The Real Bread Campaign is calling on the Food Standards Agency (FSA) to make the Honest Crust Act a reality.
The proposed act outlines measures for improved loaf labelling and marketing laws in the UK to ‘create a more level playing field on which SME bakeries have a better chance to thrive’. It includes the mandatory declaration of all additives, including processing aids, full ingredient labelling and the legal definition of ‘wholegrain’ and ‘sourdough’ – the latter, according to the Campaign, should only apply to loaves without additives and leavened with a live sourdough culture.
In an open letter to FSA chair Susan Jebb and FSA chief executive Emily Miles following the publication of the Agency’s five-year strategy, Real Bread Campaign co-ordinator Chris Young asked if shoppers and bakers in the UK could count on the FSA’s support in bringing the act to life.
“Today, I read the FSA’s new, five-year strategy, underpinned by your mission to ensure a system in which food is safe, what it says it is, and healthier and more sustainable,” Young said in the letter.

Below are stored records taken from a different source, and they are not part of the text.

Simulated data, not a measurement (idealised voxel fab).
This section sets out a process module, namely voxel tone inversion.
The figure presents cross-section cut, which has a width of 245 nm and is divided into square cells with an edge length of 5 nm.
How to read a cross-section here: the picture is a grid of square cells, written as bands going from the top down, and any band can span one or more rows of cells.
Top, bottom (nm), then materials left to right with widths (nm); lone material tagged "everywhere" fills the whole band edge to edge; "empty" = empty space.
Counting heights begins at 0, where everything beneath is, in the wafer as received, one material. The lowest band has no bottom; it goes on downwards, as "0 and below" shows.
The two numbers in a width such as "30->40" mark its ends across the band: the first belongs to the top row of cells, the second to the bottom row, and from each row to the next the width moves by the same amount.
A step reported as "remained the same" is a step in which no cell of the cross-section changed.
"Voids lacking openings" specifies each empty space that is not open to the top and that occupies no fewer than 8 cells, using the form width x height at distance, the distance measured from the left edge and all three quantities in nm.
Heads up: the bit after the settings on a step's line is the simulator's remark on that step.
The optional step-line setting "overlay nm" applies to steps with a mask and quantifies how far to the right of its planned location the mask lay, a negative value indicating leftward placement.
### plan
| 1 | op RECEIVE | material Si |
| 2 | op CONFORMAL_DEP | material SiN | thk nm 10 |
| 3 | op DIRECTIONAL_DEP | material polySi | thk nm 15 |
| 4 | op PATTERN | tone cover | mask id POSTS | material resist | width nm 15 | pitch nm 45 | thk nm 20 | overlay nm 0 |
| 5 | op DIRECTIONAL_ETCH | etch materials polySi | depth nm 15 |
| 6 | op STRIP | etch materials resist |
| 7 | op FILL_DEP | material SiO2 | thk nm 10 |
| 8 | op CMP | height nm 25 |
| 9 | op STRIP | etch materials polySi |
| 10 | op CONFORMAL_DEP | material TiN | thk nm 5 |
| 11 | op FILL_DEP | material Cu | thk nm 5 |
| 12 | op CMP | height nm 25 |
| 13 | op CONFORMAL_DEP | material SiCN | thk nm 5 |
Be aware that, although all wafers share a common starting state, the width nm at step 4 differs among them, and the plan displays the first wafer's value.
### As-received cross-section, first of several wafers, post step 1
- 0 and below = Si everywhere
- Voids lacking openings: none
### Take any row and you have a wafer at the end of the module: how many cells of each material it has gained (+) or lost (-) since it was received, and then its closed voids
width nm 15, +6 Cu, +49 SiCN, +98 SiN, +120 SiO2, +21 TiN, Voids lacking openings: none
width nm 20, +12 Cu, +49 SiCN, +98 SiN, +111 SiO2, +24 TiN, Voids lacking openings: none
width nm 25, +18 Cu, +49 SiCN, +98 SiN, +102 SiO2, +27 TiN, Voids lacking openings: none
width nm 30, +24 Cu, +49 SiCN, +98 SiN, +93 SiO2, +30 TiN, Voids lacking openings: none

“In the FSA’s roles as policy maker, regulator and watchdog, will you back the Real Bread Campaign’s long-standing calls to ministers for improved regulations and then help to ensure that they are properly enforced? As an evidence generator, will the FSA also take a leading role in research to build on the compelling body of evidence that indicates there are health and nutritional benefits of selecting grains, ways of growing and milling them, then turning them into bread?”
Young said he agreed with the FSA’s strategy to ‘ensure food is authentic and properly described’, adding that “history shows that it is regulation, rather than voluntary, opt-in schemes, that make it easier for businesses to meet their obligations and do the right thing for consumers”.
Notably, a review of the Bread and Flour Regulations 1998 is underway and a Bread and Flour Technical Working Group comprising stakeholders that represent a cross-section of the supply chain has been set up to assist in the process. Topics up for discussion include sourdough labelling and fortification.